Comment by Jason Oncedisturbed Riley on December 15, 2013 at 5:23

Very well written and amazing list of history as well, Top job

Comment by Chuck Parham on December 15, 2013 at 5:00

What an excellent way to introduce a newcomer to knives, A detailed history will do a lot to spark interest. Great job and a great blog post!!

Comment by Michael D. on December 14, 2013 at 16:03

Excellent story about a knife and Americana in general. I always wondered about the Barlow and its origins. I know it was a common knife during the Civil War, not only among soldiers but sailors also. Sailors were not supposed to carry pointed weapons on board ship but a Barlow was found in the sunken ironclad CAIRO and I believe they found one in the turret of the MONITOR. Great little knife and a great story. Thanks.

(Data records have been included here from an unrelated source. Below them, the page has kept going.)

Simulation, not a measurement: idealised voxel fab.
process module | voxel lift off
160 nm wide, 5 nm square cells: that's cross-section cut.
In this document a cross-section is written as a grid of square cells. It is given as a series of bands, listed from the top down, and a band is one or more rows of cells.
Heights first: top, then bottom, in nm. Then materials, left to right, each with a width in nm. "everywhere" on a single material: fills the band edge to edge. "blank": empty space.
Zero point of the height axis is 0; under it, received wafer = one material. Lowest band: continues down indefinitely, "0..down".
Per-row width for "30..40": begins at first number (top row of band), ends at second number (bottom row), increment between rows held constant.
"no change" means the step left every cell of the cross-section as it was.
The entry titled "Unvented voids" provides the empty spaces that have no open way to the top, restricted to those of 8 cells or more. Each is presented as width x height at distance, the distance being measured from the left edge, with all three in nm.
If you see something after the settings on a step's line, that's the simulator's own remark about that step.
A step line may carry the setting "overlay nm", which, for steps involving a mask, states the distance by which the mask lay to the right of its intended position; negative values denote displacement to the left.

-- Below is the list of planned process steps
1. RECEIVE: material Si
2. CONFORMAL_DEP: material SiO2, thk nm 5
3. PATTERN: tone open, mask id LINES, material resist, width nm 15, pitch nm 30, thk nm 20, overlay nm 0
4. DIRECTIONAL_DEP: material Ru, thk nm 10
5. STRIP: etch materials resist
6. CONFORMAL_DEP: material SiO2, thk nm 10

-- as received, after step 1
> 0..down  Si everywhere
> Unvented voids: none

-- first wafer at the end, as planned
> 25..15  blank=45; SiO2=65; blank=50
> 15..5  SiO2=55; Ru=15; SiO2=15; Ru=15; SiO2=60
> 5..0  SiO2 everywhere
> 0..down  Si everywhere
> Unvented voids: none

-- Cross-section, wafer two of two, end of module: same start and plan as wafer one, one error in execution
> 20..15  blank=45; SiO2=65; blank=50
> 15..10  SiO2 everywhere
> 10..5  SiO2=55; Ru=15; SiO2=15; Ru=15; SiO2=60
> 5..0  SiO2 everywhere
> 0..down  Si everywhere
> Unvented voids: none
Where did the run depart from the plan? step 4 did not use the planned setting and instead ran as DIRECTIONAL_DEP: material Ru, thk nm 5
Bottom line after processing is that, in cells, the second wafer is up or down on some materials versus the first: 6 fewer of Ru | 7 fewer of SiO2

Comment by Ken Spielvogel on December 14, 2013 at 12:23

A super Blog Laurence, thanks for sharing. I like the Barlow and have several.

Comment by Steve Hanner on December 14, 2013 at 10:10

I really like the historical perspective of this. The barlow was a lot more important than folks may even realize!

Comment by J.J. Smith III on December 14, 2013 at 9:25
When I was growing up, you could always find a Point Of Sale knife card with b Barlows, at most any filling station or hardware store.